Chambers and other local officials spoke with Inside INdiana Business Host Gerry Dick at the event.
“The momentum up here is incredible,” said Chambers. “The fastest-growing community in the Great Lakes region? Fort Wayne, Indiana. [It’s] the most educated community in the country or one of the most. [It’s] a great place for retirees. Low housing prices. Their GDP is growing. This community has really worked hard, and it is showing up.”
Among the major investments in the region is the $286 million first phase of the Electric Works mixed-use innovation district at the former General Electric campus in downtown Fort Wayne.
Several portions of the district have already opened, including the Union Street Market food hall and the Amp Lab, a STEM-centered lab operated by Fort Wayne Community Schools.
Fort Wayne-based Do It Best Corp. is set to move in this week as the district’s anchor tenant. CEO Dan Starr said the outlook for northeast Indiana helped him sell the idea to his board of directors.

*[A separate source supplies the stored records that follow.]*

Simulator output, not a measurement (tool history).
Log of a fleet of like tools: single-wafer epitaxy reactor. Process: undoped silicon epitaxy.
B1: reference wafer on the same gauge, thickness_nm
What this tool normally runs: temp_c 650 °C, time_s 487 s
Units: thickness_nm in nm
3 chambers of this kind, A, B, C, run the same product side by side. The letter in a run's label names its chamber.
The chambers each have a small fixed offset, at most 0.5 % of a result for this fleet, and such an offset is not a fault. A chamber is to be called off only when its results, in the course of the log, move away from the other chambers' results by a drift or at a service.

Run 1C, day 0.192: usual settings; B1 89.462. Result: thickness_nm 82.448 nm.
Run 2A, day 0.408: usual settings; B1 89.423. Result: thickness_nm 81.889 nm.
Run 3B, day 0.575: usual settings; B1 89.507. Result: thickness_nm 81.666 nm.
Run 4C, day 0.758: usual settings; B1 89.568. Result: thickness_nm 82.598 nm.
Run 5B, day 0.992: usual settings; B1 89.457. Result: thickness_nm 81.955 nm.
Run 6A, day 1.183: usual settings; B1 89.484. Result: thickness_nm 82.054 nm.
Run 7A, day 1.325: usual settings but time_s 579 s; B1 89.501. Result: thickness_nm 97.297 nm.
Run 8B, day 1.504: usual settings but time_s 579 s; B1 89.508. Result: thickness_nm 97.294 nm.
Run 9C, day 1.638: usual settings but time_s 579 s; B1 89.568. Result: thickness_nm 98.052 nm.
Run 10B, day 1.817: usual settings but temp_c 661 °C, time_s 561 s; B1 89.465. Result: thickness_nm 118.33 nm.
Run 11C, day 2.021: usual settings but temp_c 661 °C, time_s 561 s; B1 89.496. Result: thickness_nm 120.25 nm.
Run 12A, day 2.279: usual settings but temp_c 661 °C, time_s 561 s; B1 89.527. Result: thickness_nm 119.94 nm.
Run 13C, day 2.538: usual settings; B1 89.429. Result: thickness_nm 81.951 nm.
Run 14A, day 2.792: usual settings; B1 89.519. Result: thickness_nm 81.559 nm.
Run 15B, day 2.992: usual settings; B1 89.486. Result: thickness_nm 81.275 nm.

“If you look at the economic activity and growth in northeast Indiana, and that’s not just this last year [but] the last decade,” said Starr. “It just is a vibrant community with a lot of growth potential and business movement, and so it’s an attractor of people, of companies, and that is something that is also easy to sell to someone who just looking at it as a business transaction.”
But there are challenges in northeast Indiana. Among them are educational attainment, early childhood education and affordable housing, an issue that really has come to the forefront throughout the state of Indiana.
“The affordability gap in housing is a key issue,” said John Urbahns, CEO of Greater Fort Wayne Inc. “When you look at some of our smaller communities…just the number of units available, when you look at the aging population and not having people leave their homes and having turnover, there’s a challenge in workforce housing in a lot of our smaller communities.”
Urbahns adds some of the northeast Indiana projects approved for grant funding through the Regional Economic Acceleration and Development Initiative (READI) aim to address the housing issue.
Just last week, the The Northeast Indiana Regional Development Authority announced $15 million in READI funding for several projects, including housing efforts in Fort Wayne and DeKalb County.